A Canary Trap for URI Escaping
Subject:   Sounds like a work-around
Date:   2006-05-29 13:50:49
From:   BasSchulte

I may be wrong but this raises a big, BIG, red flag with me.

Sorta like: hey, I got this string from somewhere, let's try decoding it until I think it looks right (I've been through some utf-8 challenges lately...).

Unless you're dealing with idiots that supply you with data they say is in a given encoding that are plain wrong, just make sure you know what you're doing.

What are they sending me (tcpdump is your friend)? How is it encoded? How do I decode it to something my environment handles?

It all sounds so work-around-ish that it hurts.

But hey, if it works (good enough) for you, go ahead ;)



Full Threads Newest First

Showing messages 1 through 4 of 4.

  • Sounds like a work-around
    2006-05-30 09:51:34  Robert Spier | O'Reilly Author [View]

    You are missing the point -- this is about escaping, not encoding. Browsers and multiple redirects will often re-escape things in annoying and unexpected ways.
    • Sounds like a work-around
      2006-06-04 10:40:22  BasSchulte [View]

      Escaping/unescaping, encoding/decoding, same thing.
      • Escaping vs Encoding.
        2006-06-05 21:09:34  Robert Spier | O'Reilly Author [View]

        Not at all. To oversimplify, Encoding is about what the bits mean. Escaping is about marking certain character sequences that have special meaning.
        • Escaping vs Encoding.
          2006-07-31 12:55:50  rdeforest [View]

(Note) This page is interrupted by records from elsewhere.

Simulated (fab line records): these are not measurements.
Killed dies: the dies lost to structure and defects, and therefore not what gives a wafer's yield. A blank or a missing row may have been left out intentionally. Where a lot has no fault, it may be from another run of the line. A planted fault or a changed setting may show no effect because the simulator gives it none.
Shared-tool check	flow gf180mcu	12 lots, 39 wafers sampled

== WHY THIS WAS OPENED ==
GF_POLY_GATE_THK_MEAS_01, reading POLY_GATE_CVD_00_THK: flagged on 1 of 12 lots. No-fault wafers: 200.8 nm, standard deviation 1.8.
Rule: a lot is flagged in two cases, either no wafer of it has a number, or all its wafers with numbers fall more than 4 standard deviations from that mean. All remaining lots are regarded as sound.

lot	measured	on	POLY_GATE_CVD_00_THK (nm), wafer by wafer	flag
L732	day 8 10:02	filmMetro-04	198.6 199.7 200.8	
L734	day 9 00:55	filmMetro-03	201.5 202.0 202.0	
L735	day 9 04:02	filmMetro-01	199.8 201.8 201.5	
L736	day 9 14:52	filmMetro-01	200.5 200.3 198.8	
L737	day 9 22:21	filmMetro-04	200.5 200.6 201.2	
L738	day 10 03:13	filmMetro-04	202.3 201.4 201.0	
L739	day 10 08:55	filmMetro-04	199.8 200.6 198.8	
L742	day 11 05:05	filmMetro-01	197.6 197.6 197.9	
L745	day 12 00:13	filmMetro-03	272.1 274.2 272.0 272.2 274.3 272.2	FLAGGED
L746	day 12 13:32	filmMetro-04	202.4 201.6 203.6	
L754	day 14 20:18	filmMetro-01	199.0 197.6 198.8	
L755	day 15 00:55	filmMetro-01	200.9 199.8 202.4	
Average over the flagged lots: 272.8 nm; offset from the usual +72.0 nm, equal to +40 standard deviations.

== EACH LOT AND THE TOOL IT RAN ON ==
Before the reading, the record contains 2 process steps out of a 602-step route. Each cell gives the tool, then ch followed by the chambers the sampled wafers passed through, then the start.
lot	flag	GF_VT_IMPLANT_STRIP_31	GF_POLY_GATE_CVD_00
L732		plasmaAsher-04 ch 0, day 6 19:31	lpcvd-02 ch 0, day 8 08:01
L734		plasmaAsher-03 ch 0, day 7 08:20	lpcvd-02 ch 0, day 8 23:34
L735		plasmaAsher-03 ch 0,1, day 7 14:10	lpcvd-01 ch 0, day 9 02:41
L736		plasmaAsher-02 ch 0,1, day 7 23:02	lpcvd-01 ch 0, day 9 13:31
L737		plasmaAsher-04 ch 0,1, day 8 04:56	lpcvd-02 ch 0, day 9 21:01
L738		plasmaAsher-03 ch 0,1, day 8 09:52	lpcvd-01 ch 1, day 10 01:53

          I agree with BasSchulte - Escaping is a kind of Encoding. Both are ways of translating between one symbol system and another. Escaping is a the subset of encodinng where the contents are enveloped within the target coding. It is irrelevant that escaping uses prefixes to tag metacharachters. The problem (over-encoding) can still exist in other contexts.

          I like the idea of adding a 'canary' to detect over-coding, but I would prefer to use something more robust, like a CRC and I don't like the idea of using it to determine when to stop decoding.

          In the multiple redirect situation described in the article, I would prefer to fix the root problem: the redirects should not have been re-escaping the original data. This canary solution just hides the problem.